There are two types of people who like discussing the habits and characteristics of “the rich.” Those that want to point out how evil these oppressors of the masses are, and those that want to learn how to be rich themselves.
I do not have much patience with the oppressors shtick. Thankfully, the great majority of Americans agree with me. Outraged complaints about how the rich are not paying their fair share of taxes is something leaders of the Blue Team voice to raise money from their navy blue supporters early in an election cycle, only to be conveniently forgotten as the day of actually voting approaches.
Support for raising taxes on high income households dissipates quickly once how much they are already paying is understood. An easy majority of Americans will say yes when asked if those making more than $250K should pay more taxes to reduce the deficit. But if the pollster gets specific and asks just how much those lucky few should cough up, a big majority choose rates lower than the current ones. Raising the marginal rate on households with incomes over $250K to 40%, which the administration claims to want, was found by a February poll to be supported by all of 4% of voters.
This clash between rich mythology and rich reality is typical. Even amongst the ambitious would-be emulators of rich behavior, accurate visions of the rich are surprisingly rare. Any number of successful personal finance gurus have for years gotten away with such unlikely stories as the rich buying cars by the pound and other howlers because their audience does not know any better.
I am not at all a fan of the “secrets” of the rich genre, but I will concede one thing. For many non-rich people, the rich are a mystery. Our media does not help.
Recently the WSJ’s Wealth Report asked Do the Wealthy Work Harder Than the Rest? Depending on your outlook, the answer to that question could be interesting, obvious, or irrelevant. Or maybe a mix of all three.
The academic research cited by the post is thin and indirect. “Highly-educated” men spend less time on leisure, 33.2 hours a week, than “low-educated” men, who clocked an average of 39.1 hours. If you are willing to assume that highly/low is rich/poor and that less time at leisure means working harder, then yes, the rich do work harder.

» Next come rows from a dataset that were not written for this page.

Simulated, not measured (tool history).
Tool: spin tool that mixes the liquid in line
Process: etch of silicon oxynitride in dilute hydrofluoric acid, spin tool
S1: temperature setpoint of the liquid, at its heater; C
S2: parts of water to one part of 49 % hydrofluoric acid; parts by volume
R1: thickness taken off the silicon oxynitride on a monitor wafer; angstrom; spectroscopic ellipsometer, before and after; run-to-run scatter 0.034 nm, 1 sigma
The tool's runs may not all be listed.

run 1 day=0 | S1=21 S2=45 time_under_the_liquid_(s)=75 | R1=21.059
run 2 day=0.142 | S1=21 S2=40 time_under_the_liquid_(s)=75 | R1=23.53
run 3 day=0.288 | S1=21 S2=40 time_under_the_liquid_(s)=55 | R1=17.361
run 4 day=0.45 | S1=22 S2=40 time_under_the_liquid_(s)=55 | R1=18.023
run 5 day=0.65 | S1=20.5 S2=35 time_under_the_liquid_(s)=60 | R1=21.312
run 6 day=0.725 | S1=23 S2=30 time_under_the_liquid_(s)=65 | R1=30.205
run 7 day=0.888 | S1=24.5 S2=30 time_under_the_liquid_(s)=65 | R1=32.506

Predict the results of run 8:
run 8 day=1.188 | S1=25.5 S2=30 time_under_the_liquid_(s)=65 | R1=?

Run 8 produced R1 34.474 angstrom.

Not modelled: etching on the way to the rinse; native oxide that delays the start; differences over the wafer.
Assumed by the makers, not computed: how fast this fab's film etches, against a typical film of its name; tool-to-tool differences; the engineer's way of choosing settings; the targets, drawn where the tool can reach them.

You might also believe several other equally as plausible explanations. The higher number of hours spent not working by the less educated might not be entirely by choice. Or perhaps cause and effect have been confused. Guys who like to work a lot naturally became highly educated. And hours worked may not be a good proxy for effort. An hour in an office is not the same as an hour digging a ditch.
But at the highest level, it is almost inconceivable that there would not be a positive relation of some kind between hours worked and income. Everything else equal, you work more, you make more. There are clearly many other factors playing a role, but in isolation the hours worked factor ought to positively impact income.
Indeed, what is striking is the degree to which this dog-bites-man finding is surprising to a few academics and a WSJ writer.
Serious Marxists believe that there is no sense in which the rich deserve to be rich. They got that way entirely because of luck (particularly accidents of birth) and a coordinated effort to rob the rest of society of the fruits of their labor. While I am not saying that the author of the WSJ’s Wealth Report is that far off the deep end, his surprise at hearing that effort might actually play a role is telling.
Not that I think that hours worked is all that explanatory of wealth. I am sure that Mitt Romney put in staggeringly long hours in his glory days at Bain Capital, but I expect he worked about twice the number of hours of a typical white collar worker and got paid about a hundred times as much.
In my view, the two most important factors determining wealth are luck and talent. I am not sure which of the two are more important, but I do think that after them everything else, hours worked, physical attractiveness, etc., hardly matters at all.
Romney benefitted from a host of advantages others did not have, the best schools, a well-connected father, great hair. But that describes a lot of people. How many sons of ex-governors are there? How many made $250m?
Of course, an argument that people might become rich even partially based on talent is fingernails on a chalkboard to Marxists. It would undermine everything. Hence the valiant effort by academics and others to find an explanation, any explanation, other than talent for how rich people got that way.
Which, unfortunately, makes it much harder than it ought to be for those without a political axe to grind and who want to know, for simple and practical reasons, how people get rich.